Does the concept of a halo or aura around a person appear in Judaism?
The answer is yes. In Jewish mystical sources the Hebrew terms are “hila” (emanation of light) and “ohr hamakif” (surrounding/enveloping light). It’s very interesting, in fact, that the terms for these concepts are nearly identical to the ancient Hebrew words. Halo is as in the verse “Hilo [His light] aley roshi [is upon my head]” (Job 29:3); and aura is as in the word “ora” which also means light.
The fact that we find illustrations of light surrounding the heads of holy people from different cultures seems to indicate that this is a universal phenomenon that reflects the spiritual elevation of a person and can be perceived by others. The depiction and description of aura is similar to this, although in a more varied and individual way.
However, Judaism offers the earliest and most intense description of the “hila” in the Torah’s depiction of Moshe when he came down from Mount Sinai (Exodus 34:29). His face literally beamed rays of light [not horns! – an unfortunate myth based on the Septuagint’s mistranslation of the word “karan” (radiated) as “keren” (horn)] — which were so intense and palpable that the people were blinded by the light and could only look at Moshe after he veiled his face. His “hila” was so brilliant that it could be perceived by all but viewed by none.
Similarly, ancient Jewish sources describe the pure, holy and elevated plane of a fetus in its mother’s womb as G-d lighting a candle over its head while an angel teaches the baby the entire Torah. In this very spiritual state, while the soul is still greatly aglow with the light of the upper realms before becoming occluded by the material of this world, the fetus is literally a little bundle of light as its head is surrounded by the “hila” of the Divine Presence.

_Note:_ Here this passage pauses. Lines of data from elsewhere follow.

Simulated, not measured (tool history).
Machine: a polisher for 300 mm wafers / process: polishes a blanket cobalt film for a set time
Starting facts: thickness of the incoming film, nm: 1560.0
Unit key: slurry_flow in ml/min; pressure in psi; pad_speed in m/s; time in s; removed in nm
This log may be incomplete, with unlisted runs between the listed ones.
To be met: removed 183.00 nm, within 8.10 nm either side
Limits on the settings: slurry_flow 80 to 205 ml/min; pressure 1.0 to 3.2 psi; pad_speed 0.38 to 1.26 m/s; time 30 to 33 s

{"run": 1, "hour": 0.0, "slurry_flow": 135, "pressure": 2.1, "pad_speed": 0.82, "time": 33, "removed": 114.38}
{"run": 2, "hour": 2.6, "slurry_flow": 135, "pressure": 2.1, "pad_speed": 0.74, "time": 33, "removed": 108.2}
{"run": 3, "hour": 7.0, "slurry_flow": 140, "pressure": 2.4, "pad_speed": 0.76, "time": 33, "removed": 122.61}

Many of the Jewish kabalistic texts are replete with references and discussions of the “hila” and the “ohr hamakif”. They deal with the properties and intensity of spiritual light/energy and their colors, their causes and their differences and variations between different people. In general, the intensity and color of a person’s “hila” and “ohr hamakif” are functions of his connection to G-d through the Torah and the mitzvot. An example of this is found in Rabbi Chaim of Voloshzin’s “Nefesh HaChaim” (Gate 1, ch. 6):
"When a person fulfills all of the mitzvot in perfection, with all of their details in the plane of action, and infuses [this body of mitzvot with a soul of] intense purity and holiness of thought and intention, he rectifies [energizes/harmonizes] all of the upper worlds and realms which in turn reflect back upon him and infuse within all of his creative powers and limbs the elevated holiness of these worlds such that the Glory of G-d hovers around him constantly."
This is the source of the aura of light often perceived around the bodies of the righteous tzaddikim generally, and particularly glowing from their foreheads and faces, and on their hands which are the instruments of thought and deed respectively.